PHASE 3

Joint Venture Partnerships

Building new affordable homes through partnerships

Building new affordable housing from the ground up is the most complex path to new units, but it is also the one with the greatest long-term potential. New construction expands the total supply of housing in the Valley, creates homes designed specifically for the families who need them most, and can be built on underutilized land that is not currently serving anyone.

This work requires expertise in tax credit finance, construction management, and regulatory compliance that typically takes years to develop. Rather than trying to build all of those capabilities independently, we partner with established regional housing developers who already have them. We bring what they cannot replicate: deep local relationships, community trust, political credibility during the permitting process, and nonprofit sponsor status that unlocks competitive funding pools not available to private developers. They bring the financial capacity and technical execution.

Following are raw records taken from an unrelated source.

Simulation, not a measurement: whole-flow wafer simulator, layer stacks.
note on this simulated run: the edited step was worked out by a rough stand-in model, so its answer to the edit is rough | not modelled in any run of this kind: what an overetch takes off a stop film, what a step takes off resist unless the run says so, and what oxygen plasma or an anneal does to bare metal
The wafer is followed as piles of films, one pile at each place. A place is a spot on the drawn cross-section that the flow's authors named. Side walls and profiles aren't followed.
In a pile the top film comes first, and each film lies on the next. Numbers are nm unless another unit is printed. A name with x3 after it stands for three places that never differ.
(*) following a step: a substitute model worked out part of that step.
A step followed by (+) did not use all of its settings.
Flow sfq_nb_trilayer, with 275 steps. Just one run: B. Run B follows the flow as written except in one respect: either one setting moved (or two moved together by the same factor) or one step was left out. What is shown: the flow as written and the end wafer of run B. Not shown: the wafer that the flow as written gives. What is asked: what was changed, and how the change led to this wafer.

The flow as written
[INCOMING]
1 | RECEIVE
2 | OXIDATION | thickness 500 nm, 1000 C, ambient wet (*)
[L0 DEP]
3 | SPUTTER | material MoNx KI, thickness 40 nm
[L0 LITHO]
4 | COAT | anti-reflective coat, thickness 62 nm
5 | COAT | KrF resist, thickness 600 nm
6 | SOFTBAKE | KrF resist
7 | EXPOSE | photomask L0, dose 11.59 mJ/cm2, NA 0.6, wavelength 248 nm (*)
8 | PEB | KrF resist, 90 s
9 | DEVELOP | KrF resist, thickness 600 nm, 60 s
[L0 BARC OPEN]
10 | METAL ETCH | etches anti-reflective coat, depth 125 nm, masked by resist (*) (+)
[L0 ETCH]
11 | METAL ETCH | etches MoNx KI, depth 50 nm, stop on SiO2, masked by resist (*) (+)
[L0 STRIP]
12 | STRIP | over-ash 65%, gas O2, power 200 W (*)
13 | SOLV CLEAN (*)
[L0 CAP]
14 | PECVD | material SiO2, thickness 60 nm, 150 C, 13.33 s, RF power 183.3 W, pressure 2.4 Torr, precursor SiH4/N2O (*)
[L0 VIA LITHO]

In practice, we look for underutilized land held by local institutions, including faith congregations, school districts, and the City of Sonoma itself, and connect promising sites to capable development partners. We lead the community engagement process that determines whether a project earns neighborhood support, often the phase where local opposition kills a project. We co-own the completed buildings and share in the long-term revenues, using our share of project fees to build the organizational reserves that make future projects possible.

What we each bring

Sonoma Valley Commons Brings

  • Relationships with local landowners, including churches, school districts, and the City

  • Community credibility during the entitlement process, where local opposition most often kills projects

  • Nonprofit sponsor status that unlocks tax credit funding pools not available to private developers

  • Knowledge of what Sonoma Valley families actually need from their housing

Our Developer Partner Brings

  • Predevelopment funding and construction financing

  • Tax credit application expertise and established relationships with investors

  • Construction management from permit application to final occupancy

  • The financial track record that lenders and state agencies require

Inspired by what is already working nearby

Our Town St. Helena partnered with Burbank Housing to develop 39 affordable apartments on a vacant site in St. Helena, accessing a rural tax credit funding pool that neither organization could have competed for independently. EPACANDO, a community organization in East Palo Alto, co-developed 38 family-sized apartments with MidPen Housing in a genuine co-ownership structure, with EPACANDO leading community design and MidPen providing construction expertise. Both organizations share in long-term ownership and revenues.

Target Timeline

Developer relationship-building and site identification in Years 1 and 2. First project construction targeted for Years 3 to 5.

Developer relationship-building and site identification in Years 1 and 2. First project construction targeted for Years 3 to 5.

Projected Impact

40 to 60 units per completed project. A realistic ten-year goal is two to three joint venture projects, adding 80-120 deed-restricted homes to the Valley while generating organizational revenues that fund our next round of work.